The Birth of a Fan

SPOKANE -- My first Cougar football game was the 1966 season-opener with Cal. It was a beautiful, sun-drenched Spokane afternoon in which the Cougars -- coming off the Cardiac Kids' great 1965 season -- were expected to shine. They didn't.

WSU dominated on the field, but lost on the board, 21-6, when the Bears scored on a 71-yard interception return, a 108-yard missed field goal return and a 73-yard punt return. To this day, it ranks as one of the strangest and most painful football games I ever saw. Still, as a grade-schooler watching my first college game, the color and pageantry were something to remember.

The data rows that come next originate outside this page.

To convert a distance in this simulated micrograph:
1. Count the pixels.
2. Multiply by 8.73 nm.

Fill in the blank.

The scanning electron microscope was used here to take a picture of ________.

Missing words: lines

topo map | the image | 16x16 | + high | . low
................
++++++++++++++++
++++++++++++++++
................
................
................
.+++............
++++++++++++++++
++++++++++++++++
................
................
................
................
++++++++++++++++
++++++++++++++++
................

The Cougs managed only three wins in ten tries that season, but some of the standout players on that team -- center Ron Vrilcak, receiver Doug Flansburg, and running back Dave Petersen -- remain as vivid in my mind as the stars from the amazing 1997 team.

Another memorable moment, this one more pleasant, occurred two years later -- also in Spokane -- when I saw my first Apple Cup. On that day in 1968, Hank Grenda, a senior kicker and back-up quarterback, made the first and only start of his Cougar signal-calling career. The result was like something out of a fairy tale, almost too fantastic to believe. Grenda kicked, passed or ran for every point in a 24-0 Cougar victory. And he started, if memory serves, simply because first-year Cougar head coach Jim Sweeney had a hunch Grenda was the man to go with.

Grenda's performance is my earliest and most indelible memory of Cougar spirit -- the feisty underdog who stares adversity in the face, defies the odds and wins. Put to music, the game would have been called the "Impossible Dream." The victory brought an upbeat end to a tough 3-6-1 season.

Years later, I have witnessed many great games and seen the Cougars play in storied venues including Columbus, Ann Arbor, Knoxville and Pasadena.

While all were great experiences, it is a long ago Apple Cup that still stirs the most magic and memories of what it means to be a Cougar.


* The 1968 Apple Cup victory -- the Cougars' first conference win since downing Oregon in 1966 -- also turned out to be the mighty cats' last conference win until nearly three years later when Bernard Jackson and Ty Paine engineered a stunning upset of highly ranked Stanford in 1971.

* A week after losing that bizarre game to Cal in the 1966 opener, the Cougars traveled to Houston to play the other Cougars. The game itself was a non-descript 21-7 WSU loss, but it forever put both teams in the annals of history because it was the first football game played at the Astrodome -- and therefore it was the first game ever played on artificial turf.

* A guy who started on both the '66 and '68 teams -- as well as the '67 edition -- is one whose name frequently has appeared on the pages of CF.C in conjunction with Lamont Thompson: defensive back Rick Reed, who Thompson passed for the WSU career record for interceptions.

* 1968 marked the debut of the name Pac-8 to describe the conference. The league had been called Athletic Association of Western Universities from 1962-67. For decades before that, it was called the Pacific Coast Conference.